But Jesus’ attention to his Father is not something that he hid from his disciples; instead he showed them and shared with them. It is striking here that the term ‘disciple’ is not one of mere status or association; Luke is clear that these people are those who are genuinely concerned to learn from Jesus, as the term indicates (mathetes related to the cognate manthano ‘to learn’). Following Jesus on the way also involves being ready to learn from him and change as a result.
It appears as though John’s distinctive ministry gathered around him a distinctive community, whose particular practices (including fasting ‘often’, Luke 5.33) set them apart from other groups in first-century Judaism, and Jesus’ disciples wanted similarly to be distinctive. It is striking that, for Luke, a key distinctive marker was that they should pray, and this becomes a notable theme in his second book. As I have previously noted:
Prayer is a dominant and recurrent theme, particularly in the first half of Acts. Prayer or praying is mentioned 33 times in Acts; the majority, 23 occurrences, come in the first half and only ten feature in the second half, of which only six of these actually describe people praying. (It is as if, having made his point in the first half, Luke stops worrying about reporting prayer in the second half!) Quite often, we are simply told that someone prayed, but we are not necessarily told what they prayed—the words they used—whereas in the gospels we are usually told what the words are.

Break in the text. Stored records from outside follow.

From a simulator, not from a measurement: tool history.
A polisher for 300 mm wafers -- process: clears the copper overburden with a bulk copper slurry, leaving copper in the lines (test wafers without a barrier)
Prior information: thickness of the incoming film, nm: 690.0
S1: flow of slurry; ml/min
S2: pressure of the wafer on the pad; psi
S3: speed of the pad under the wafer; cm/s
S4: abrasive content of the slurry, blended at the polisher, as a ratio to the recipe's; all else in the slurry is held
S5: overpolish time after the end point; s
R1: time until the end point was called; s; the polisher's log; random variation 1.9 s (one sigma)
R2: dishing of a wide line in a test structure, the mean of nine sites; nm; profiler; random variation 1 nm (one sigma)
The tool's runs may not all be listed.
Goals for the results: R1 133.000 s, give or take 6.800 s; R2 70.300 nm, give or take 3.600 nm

Addressing God as ‘father’ was not unknown in Judaism, and it has its roots in the Old Testament in verses like
Is he not your Father, your Creator, who made you and formed you?’ (Deut 32.6) and
But you are our Father, though Abraham does not know us or Israel acknowledge us; you, LORD, are our Father, our Redeemer from of old is your name’ (Is 63.16).
But it was not a central feature, and it is absent from the Jewish Kaddish and the Eighteen Benedictions, which do have other themes in common with the Lord’s prayer, such as the longing for God to establish his kingdom. This distinctive approach of Jesus was so notable that Paul continues to refer to it, even including Jesus’ own Aramaic words of address to God, in Romans 8.15:
The Spirit you received does not make you slaves, so that you live in fear again; rather, the Spirit you received brought about your adoption to sonship. And by him we cry, “Abba, Father.”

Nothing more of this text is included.